Non-negative Matrix Factorization(NMF)

Prerequisites

To understand this post, it is recommended that you have a good understanding of the following topics:

Although Independent Component Analysis may be difficult to understand, it is not necessary to fully understand it. However, it is recommended that you have a good understanding of Principal Component Analysis and Gradient Descent.

Definition of NMF

Non-negative Matrix Factorization (NMF) is an algorithm that decomposes a non-negative matrix $X$ into the product of two non-negative matrices $W$ and $H$.

This can be expressed mathematically as follows:

\[X = WH\]

The Meaning of W and H

Before discussing the meaning of $W$ and $H$, let’s think about what kind of matrix $X$ is that we want to decompose.

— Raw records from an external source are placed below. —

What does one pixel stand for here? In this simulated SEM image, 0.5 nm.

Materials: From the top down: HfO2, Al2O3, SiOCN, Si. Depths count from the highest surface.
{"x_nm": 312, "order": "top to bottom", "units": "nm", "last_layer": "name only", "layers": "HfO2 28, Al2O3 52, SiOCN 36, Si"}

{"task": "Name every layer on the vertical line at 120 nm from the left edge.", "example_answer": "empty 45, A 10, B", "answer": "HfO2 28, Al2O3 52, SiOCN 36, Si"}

It may be helpful to think of $X$ as a dataset. If $X$ is an $m\times n$ matrix, then $m$ can be thought of as the number of observations and $n$ can be thought of as the dimension of each data sample vector.

Figure 1. The shape of the data matrix $X$

On the other hand, the dimensions of $W$ and $H$ can be determined according to the user’s needs. Of course, the number of rows of $W$ and the number of columns of $H$ should be $m$ and $n$, respectively.

For example, if we want to decompose the original dataset $X$ using $p$ features, the dimensions of $W$ and $H$ will be determined as follows.

\[W\in \Bbb{R}^{m\times p}\] \[H\in \Bbb{R}^{p\times n}\]

When we decompose the data using NMF, we can consider the matrix H first. Each row of H becomes a feature, and each row of W represents the weight of how much each feature is mixed.

Figure 2. The shape of the decomposed matrix W and H using NMF and the meaning of each row in the matrices.

Why is NMF useful?

Non-negative data should be explained by non-negative features.

One reason NMF is useful is that the extracted features are all non-negative. Some of the data we deal with does not contain negative values. For example, in the image shown above, all the data are composed of pixel intensities, and there are no negative values among these values. Therefore, if we assume that the data are appropriately arranged features such as eyes, nose, mouth, and ears in a picture of a face, it is natural to assume that these features are all composed of non-negative values.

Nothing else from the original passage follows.